550 Madison Ave. to Get $300 Million Renovation

NEW YORK — Formerly known as the AT&T Building and Sony Building, the skyscraper at 550 Madison Avenue is getting a $300 million makeover according to plans unveiled by owners Olayan America and Chelsfield.

The architecture and design firm Snøhetta has been hired to reimagine the lower levels of the 647-square foot tower and update the building with state-of -art systems. Olayan America acquired the 37-story skyscraper in May 2016 for $1.4 billion.

The $300 million renovation will modernize the interior spaces and adds high-quality amenities, retail and restaurants. The building’s proposed public space will nearly double in size to create a lush and verdant outdoor garden for the public’s enjoyment.

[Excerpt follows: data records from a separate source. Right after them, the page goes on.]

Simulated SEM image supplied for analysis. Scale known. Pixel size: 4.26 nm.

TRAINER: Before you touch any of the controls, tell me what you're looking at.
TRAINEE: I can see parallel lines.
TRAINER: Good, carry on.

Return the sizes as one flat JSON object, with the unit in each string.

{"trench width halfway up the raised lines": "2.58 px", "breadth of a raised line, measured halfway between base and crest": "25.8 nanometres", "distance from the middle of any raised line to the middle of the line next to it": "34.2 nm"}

While the top of the tower will remain a fixture of the New York City skyline as it has since its completion in 1984, the new design will transform the base into an inviting street front, extending the lively activity of Madison Avenue further south to 55th Street.

The renovation is the first major project to be announced for New York City’s East Midtown, since its revitalization plan was approved earlier this year. The newly modernized building is expected to be completed for tenants by 2019.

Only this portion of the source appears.